The biggest loss for him is never having the chance to know his uncle, a smart, athletic role model. His uncle grew up in Burbank, Wash., played football with a scholarship at Central Washington State College, earned his Air Force officer commission through the ROTC program in 1966 and served his country at a time when anti-war protests had divided it.

“It was a war that when he came home, he wouldn’t have been honored,” Zak’s mother, Terri Francisco-Farrell, said Tuesday after she flew from Pasco, Wash., to Las Vegas to be with her son to mark today’s 40th anniversary of the war’s end and promote her nonprofit San D. Francisco Awareness Campaign.

“Hippies, flower power, peace, love and groovy,” she said. “I was growing up in an era of anti-war, but yet my brother was over there in war. I thought he was so great he would be coming home.”

Because the war was over before he was born, Zak admits he has scant knowledge about it other than what little he learned from its mention in high school history classes.

“I can’t say I’m too knowledgeable on the Vietnam War,” he said. “I know it caused a lot of grief among people. It caused a lot of divide among people. Some people felt it was a necessary war. Others felt it wasn’t. All I can say about it is people lost a lot of family, friends, loved ones and it’s just a horrible thing.”

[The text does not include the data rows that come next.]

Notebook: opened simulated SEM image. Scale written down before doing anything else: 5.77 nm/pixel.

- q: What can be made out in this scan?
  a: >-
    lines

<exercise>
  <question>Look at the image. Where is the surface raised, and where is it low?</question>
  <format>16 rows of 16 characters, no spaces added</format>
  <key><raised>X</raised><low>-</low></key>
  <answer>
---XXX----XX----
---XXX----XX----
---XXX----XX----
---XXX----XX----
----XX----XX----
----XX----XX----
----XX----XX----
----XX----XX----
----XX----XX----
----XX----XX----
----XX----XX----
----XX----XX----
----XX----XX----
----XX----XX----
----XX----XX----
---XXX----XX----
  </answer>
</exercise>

Regardless of ideologies on a free society and stopping the spread of communism in Southeast Asia at the time, “San,” was a “very great man, and I’m sad I never got to meet him in person,” he said. “He was just an all-around good person. If someone was in trouble, he’d be there to help them. If someone was being made fun of, he’d stand up for them. He was just the guy everyone wants to be like.”

Zak penned a letter about him in 1997 that reads: “He made everyone feel good about themselves. He was known as a gentle giant, big and strong yet polite and courteous. The class nerd was a normal person to him. “

FIGHTING TO FIND SAN

Francisco-Farrell was 16 when her brother’s F-4D Phantom fighter jet was shot down over North Vietnam on a mission to escort a reconnaissance plane.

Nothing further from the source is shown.